Subviews and Filters#
Central to pynbody is the ability to work with sub-views of the simulation, and treat them as if they were the full simulation. There are two key concepts:
Sub-views are slices of the simulation data that behave like the full simulation, but only reference a subset of the data. When you modify a sub-view, you modify the original data. Sub-views can be created using a slice, an list of particle indices, a particular particle family, or a filter.

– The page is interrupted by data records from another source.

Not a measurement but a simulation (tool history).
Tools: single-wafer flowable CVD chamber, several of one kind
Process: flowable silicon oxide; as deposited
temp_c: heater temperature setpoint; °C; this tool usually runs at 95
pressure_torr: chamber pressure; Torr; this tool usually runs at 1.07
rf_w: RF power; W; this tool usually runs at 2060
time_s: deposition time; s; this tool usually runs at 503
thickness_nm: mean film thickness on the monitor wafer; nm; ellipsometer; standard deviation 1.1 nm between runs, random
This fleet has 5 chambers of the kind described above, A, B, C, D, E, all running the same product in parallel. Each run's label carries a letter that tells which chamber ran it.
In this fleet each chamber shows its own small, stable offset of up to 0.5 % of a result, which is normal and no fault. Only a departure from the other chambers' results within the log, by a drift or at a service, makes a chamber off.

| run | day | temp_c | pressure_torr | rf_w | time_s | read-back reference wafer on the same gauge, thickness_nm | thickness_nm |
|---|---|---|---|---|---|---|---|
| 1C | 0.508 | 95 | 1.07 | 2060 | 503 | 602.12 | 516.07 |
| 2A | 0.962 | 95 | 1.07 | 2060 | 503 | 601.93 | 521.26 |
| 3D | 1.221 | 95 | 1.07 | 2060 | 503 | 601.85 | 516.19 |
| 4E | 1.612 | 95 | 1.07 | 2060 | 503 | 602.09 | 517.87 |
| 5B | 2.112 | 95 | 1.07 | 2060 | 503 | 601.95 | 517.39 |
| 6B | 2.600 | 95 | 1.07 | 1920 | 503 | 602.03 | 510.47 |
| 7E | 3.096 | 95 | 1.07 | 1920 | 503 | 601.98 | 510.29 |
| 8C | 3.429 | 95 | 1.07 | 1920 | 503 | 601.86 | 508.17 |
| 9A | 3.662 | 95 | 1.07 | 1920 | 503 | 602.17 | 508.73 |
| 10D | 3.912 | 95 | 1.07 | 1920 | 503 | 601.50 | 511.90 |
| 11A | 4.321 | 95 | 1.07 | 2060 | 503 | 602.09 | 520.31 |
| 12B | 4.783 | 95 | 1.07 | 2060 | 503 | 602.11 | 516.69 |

Filters are objects that can be used to select particles based on some criterion. They can be combined using logical operators to create complex selections. Filters can be applied to simulations to create a sub-view.
Creating a simple sub-view#
We will use the testdata provided with pynbody to demonstrate how to create a sub-view of a simulation. If you do not have the testdata, see Obtaining test data.
First, let’s load a simulation to play with:
In [1]: import pynbody
In [2]: import numpy as np
In [3]: f = pynbody.load("testdata/gasoline_ahf/g15784.lr.01024")
In [4]: f.physical_units()
Now we can create a sub-view of the simulation. These are represented by the class
SubSnap
, so we somtimes call them subsnaps. To create a subsnap, we can use a slice
or a list of particle indices. (We can also use a filter, which we will discuss later.)
In [5]: subsnap_slice = f[100:200:2]
In [6]: subsnap_indexed = f[[0, 90, 200, 1000]]
These syntaxes are hopefully self-explanatory if you are familiar with Python and numpy indexing. subsnap_slice
represents every second particle between the 100th and 200th particles, while subsnap_indexed
represents the
particles at indices 0, 90, 200, and 1000.
You can verify that these sub-views behave like the full simulation:
In [7]: np.all(f['pos'][100] == subsnap_slice['pos'][0])
Out[7]: True
In [8]: np.all(f['pos'][[0, 90, 200, 1000]] == subsnap_indexed['pos'])
Out[8]: True
This becomes useful if the sub-view is a physically-meaningful selection of particles. For example, pynbody loads halos from various halo-finding algorithms as sub-views of the simulation.
In [9]: h = f.halos()
In [10]: subsnap_halo0 = h[0]
In [11]: (subsnap_halo0['mass'][:,np.newaxis]*subsnap_halo0['pos']).sum(axis=0)/subsnap_halo0['mass'].sum()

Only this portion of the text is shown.